Vikran Engineering recently acquired 100% ownership of NOPL Solar Projects, a move that looks set to change the character of its earnings altogether. Instead of just constructing solar infrastructure for someone else and moving on, it will now own and operate a 969 MW PM-KUSUM solar portfolio itself.

Early signs that this isn’t just a paper transaction. The total project cost stands at around Rs.4,200 crore, and it comes with a 25-year power purchase agreement signed with MSEDCL, Maharashtra’s state power distribution utility, at a tariff of Rs.3.074 per kWh. The project also carries Rs.1,017 crore of Central Financial Assistance under the PM-KUSUM scheme, adding a layer of government backing to the funding picture.

Management has indicated that roughly 80% of the land required for the project has already been secured, with over 100 installation partners identified. Early signs that this isn’t just a paper transaction but one with genuine execution groundwork already underway. 

On the numbers side, the portfolio is projected to generate average annual revenue of around Rs. 525+ crore, with EBITDA of roughly Rs. 450+ crore, translating into an unusually rich EBITDA margin of 85–88% once fully operational, a reflection of how differently annuity-style power generation assets are priced compared to construction-linked EPC margins.

Why 25 Years of Visibility Actually Matters

For Vikran Engineering, whose revenue has historically depended on winning fresh contracts year after year, locking in a quarter-century of predictable cash flow is a meaningful structural shift. It smooths out the lumpiness that typically plagues EPC businesses, where one slow quarter of order inflow can dent the entire growth story.

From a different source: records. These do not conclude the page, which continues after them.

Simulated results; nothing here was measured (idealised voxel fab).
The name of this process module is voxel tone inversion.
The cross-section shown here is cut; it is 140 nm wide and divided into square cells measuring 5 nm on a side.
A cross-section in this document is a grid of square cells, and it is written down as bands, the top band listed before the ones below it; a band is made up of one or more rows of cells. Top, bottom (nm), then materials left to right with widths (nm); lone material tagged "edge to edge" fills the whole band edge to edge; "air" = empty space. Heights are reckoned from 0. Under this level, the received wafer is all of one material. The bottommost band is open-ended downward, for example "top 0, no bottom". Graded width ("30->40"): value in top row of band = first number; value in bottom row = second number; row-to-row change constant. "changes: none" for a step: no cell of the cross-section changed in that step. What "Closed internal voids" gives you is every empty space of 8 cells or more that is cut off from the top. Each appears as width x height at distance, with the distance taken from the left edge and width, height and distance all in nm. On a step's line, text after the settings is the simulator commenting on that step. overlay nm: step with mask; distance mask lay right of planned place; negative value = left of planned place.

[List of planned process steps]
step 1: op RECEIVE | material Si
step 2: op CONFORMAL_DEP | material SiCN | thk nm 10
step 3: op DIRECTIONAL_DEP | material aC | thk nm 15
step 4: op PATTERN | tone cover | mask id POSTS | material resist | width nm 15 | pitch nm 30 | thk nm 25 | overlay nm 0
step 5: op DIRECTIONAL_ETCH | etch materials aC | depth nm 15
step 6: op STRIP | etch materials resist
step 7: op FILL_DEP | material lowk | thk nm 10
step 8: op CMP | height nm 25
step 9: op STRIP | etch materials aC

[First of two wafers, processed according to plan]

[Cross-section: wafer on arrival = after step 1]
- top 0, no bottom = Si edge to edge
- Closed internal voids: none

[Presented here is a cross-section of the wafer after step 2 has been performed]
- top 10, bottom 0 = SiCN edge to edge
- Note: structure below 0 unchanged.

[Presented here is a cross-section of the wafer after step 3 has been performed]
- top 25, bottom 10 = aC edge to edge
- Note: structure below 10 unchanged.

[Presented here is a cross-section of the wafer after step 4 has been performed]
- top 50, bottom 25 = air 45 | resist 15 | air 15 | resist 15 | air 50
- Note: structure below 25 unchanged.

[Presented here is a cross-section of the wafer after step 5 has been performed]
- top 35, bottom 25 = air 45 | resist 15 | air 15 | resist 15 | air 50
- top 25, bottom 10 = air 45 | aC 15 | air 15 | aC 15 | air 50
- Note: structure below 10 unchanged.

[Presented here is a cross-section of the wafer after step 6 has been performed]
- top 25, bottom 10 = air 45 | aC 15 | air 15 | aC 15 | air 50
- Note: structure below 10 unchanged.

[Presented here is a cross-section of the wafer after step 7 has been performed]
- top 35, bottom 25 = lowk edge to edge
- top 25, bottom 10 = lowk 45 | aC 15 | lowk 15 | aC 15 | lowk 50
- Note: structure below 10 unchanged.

This annuity-style income also tends to command a different kind of investor attention than pure-play contracting revenue, since predictable, contracted cash flows are generally seen as lower risk and more bankable than one-off project wins.

A Robust Order Book Still Doing the Heavy Lifting

While the solar ownership story builds out over the coming years, Vikran Engineering’s existing order book continues to provide near-term visibility. Standing at over Rs. 6,400 crore as of early July, it spans four verticals: Solar, Power Transmission & Distribution, Water Infrastructure, and Railway Electrification.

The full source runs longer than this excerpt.